Still, many of Hoess's underlings remained on the scene, and they were determined to thwart Morgen any way they could; in addition, a spy for Oswald Pohl penetrated the commission and set fire to their quarters, destroying Morgen's files. One of Morgen's informants, a rapportefuehrer named Palitsch, vanished into a punishment cell.

But Morgen persevered, and even as the Auschwitz investigation continued, he opened other probes, at Flossenburg, Hertogenbosch, Plascow, Warsaw, Sachsenhausen, and Oswald Pohl's administrative headquarters, Oranienburg. At Sachsenhausen, Morgen's men were thrown out bodily, and at Oranienburg, a witness named Rothe was nearly hanged for his cooperation, and was saved only at the last minute from the gallows.

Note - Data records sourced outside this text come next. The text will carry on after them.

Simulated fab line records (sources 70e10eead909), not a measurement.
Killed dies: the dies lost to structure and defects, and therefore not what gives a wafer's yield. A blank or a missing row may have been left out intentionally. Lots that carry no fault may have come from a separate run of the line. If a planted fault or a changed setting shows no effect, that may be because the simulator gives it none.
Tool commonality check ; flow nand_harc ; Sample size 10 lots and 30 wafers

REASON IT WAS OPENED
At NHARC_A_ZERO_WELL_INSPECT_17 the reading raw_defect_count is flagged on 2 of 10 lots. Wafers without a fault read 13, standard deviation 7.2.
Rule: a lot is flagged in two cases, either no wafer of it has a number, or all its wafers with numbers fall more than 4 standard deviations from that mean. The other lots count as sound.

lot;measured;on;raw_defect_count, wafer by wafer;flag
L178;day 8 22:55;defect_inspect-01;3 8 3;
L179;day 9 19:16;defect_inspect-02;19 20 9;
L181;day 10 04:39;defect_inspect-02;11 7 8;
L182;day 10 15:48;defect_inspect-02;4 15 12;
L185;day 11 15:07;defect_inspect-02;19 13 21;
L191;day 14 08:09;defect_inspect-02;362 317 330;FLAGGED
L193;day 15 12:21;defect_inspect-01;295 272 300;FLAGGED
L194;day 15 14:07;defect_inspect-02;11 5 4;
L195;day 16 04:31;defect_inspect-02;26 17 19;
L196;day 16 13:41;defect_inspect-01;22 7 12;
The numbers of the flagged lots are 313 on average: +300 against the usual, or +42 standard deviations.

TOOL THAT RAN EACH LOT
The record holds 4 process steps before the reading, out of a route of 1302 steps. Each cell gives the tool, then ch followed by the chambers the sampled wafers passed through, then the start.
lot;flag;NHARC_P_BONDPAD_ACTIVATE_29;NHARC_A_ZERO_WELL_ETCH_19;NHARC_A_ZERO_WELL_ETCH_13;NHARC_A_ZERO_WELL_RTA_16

Going back to Lublin, Morgen attempted to resume his investigation of Globocnik and Christian Wirth, but the entire Globocnik commando had been tranferred to anti-partisan duty in Yugoslavia, where Wirth would be killed, perhaps by his own men, perhaps by his superiors.

Meanwhile, at Auschwitz, Morgen's subordinate Wiebeck had learned of a female prisoner impregnated by Hoess, named Eleonora Hodys; privy to many of Hoess's misdeeds, she was being starved to death in a bunker. Wiebeck promised her immunity in exchange for testimony against Hoess.

Hoess demanded protection from his close friends, Martin Bormann, and in 1944, Himmler, apparently acting on Hitler's orders, commanded Morgen to drop all investigations except for the ongoing inquiry against Karl Koch and his accomplices. Morgen's commission withdrew from Auschwitz and all the other camps save Buchenwald.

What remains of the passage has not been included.